Honorable mention goes to Vanessa Redgrave as a fierce matriarch in the modern-day Shakespeare adaptation Coriolanus, Kim Wayans as a conflicted mom in Pariah and Sally Field as a believably bipolar Mary Todd Lincoln.

Another Happy Day
Moonrise Kingdom
The Paperboy
Once Upon a Time in Anatolia
A Separation 

A Separation is one of those rare films that feels fully organic, as if the viewer is evesdropping on the struggles of real people. The movie falls on a continuum, presenting a poignant moment in the lives of characters with a past and future just off-screen. A lot of that magic can be attributed to filmmaker Asghar Farhadi, for sure, but he's assembled a fine cast--all unknown to western audiences--without a single weak link.

Other stellar ensembles include the group of old hands (Murray, McDormand, Norton, Willis) and talented newcomers (Gilman, Hayward) inhabiting Moonrise Kingdom; the motley crew (Efron, McConaughey, Kidman, Gray, Cusack) sweating it out in the Southern noir The Paperboy
; the search party led by a killer back to the scene of the crime in Once Upon a Time in Anatolia; and the family from hell (Barkin, Burstyn, Haden Church, etc.) reuniting for a wedding in Another Happy Day.

Wes Anderson and Roman Coppola (Moonrise Kingdom)
Mark Boal (Zero Dark Thirty)
Asghar Farhadi (A Separation)
Sarah Polley (Take This Waltz)
Joss Whedon and Drew Goddard (The Cabin in the Woods)

Lucy Alibar and Ben Zeitlin (Beasts of the Southern Wild)
Andrew Dominik (Killing Them Softly)
Tony Kushner (Lincoln)
Tom Stoppard (Anna Karenina)
Chris Terrio (Argo)

Roger Deakins (Skyfall)
Greig Fraser (Zero Dark Thirty)
Mihai Malaimare, Jr. (The Master)
Seamus McGarvey (Anna Karenina)
Gökhan Tiryaki (Once Upon a Time in Anatolia)

Skyfall is perhaps the most beautifully and cohesively shot Bond film ever made thanks to Deakins, shooting on digital for the first time. McGarvey's camera work is just one of the astonishing elements of Anna Karenina. Given the intricate set-ups, lighting must have been a daunting task. Malaimare uses the expansive canvas offered by 65 MM to create some of the year's most astonishing images in The Master. Tiryaki's cinematography makes clever use of space to create Once Upon a Time in Anatolia's unique atmosphere. Zero Dark Thirty's lengthy night sequences presented many technical challenges for Fraser.

Honorable mention goes to Bobby Bukowski for the L.A. atmospherics of Rampart, Bradford Young for the unique look and interesting club scenes in Pariah, and to McGarvey, again, aiding in the synesthesia of We Need to Talk about Kevin.

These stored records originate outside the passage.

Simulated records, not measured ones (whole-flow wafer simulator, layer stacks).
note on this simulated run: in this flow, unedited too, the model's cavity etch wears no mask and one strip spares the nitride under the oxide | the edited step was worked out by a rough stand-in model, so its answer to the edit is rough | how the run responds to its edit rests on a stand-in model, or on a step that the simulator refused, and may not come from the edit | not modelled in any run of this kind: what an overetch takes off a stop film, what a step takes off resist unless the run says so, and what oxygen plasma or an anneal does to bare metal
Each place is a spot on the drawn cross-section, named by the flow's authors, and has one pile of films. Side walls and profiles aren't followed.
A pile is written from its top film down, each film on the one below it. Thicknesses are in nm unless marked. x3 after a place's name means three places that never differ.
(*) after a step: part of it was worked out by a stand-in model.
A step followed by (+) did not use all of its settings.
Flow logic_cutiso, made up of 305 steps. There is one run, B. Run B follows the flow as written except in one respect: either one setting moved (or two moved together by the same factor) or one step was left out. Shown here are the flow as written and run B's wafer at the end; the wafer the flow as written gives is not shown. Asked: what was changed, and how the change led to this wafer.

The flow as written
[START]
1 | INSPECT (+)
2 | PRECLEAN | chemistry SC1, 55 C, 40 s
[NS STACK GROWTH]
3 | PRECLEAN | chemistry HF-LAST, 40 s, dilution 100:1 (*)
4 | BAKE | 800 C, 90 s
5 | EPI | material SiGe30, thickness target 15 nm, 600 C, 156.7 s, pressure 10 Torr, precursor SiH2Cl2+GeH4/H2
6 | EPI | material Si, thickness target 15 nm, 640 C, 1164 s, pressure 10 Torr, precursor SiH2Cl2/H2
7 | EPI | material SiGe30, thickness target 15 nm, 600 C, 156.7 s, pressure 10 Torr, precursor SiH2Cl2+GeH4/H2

Joe Bini (We Need to Talk about Kevin)
William Goldenberg (Argo)
William Goldenberg and Dylan Tichenor (Zero Dark Thirty)
John Paul Horstmann and Brian A. Kates (Killing Them Softly)
Jeremiah O'Driscoll (Flight)

Goldenberg and Tichenor's cutting undoubtedly add to the suspense of Zero Dark Thirty, but they also know when to let a shot run long. Bini and O'Driscoll both rise to the occasion in technically challenging projects with We Need to Talk about Kevin and Flight, respectively. Goldenberg, showing up twice here, manages to maintain narrative clarity despite a complicated story and a large ensemble cast in Argo. Horstmann and Kates, meanwhile, adeptly handle both scenes of comedy and suspense in Killing Them Softly.

Laurence Bennett, Gregory S. Hooper, Austin Buchinsky and Robert Gould (The Artist)
Alex DiGerlando, Dawn Masi, Annie Evelyn and Erin Staub (Beasts of the Southern Wild)
Sarah Greenwood, Niall Moroney and Katie Spencer (Anna Karenina)
J. Michael Riva, David Klassen and Leslie Pope (Django Unchained)
Adam Stockhausen, Gerald Sullivan and Kris Moran (Moonrise Kingdom)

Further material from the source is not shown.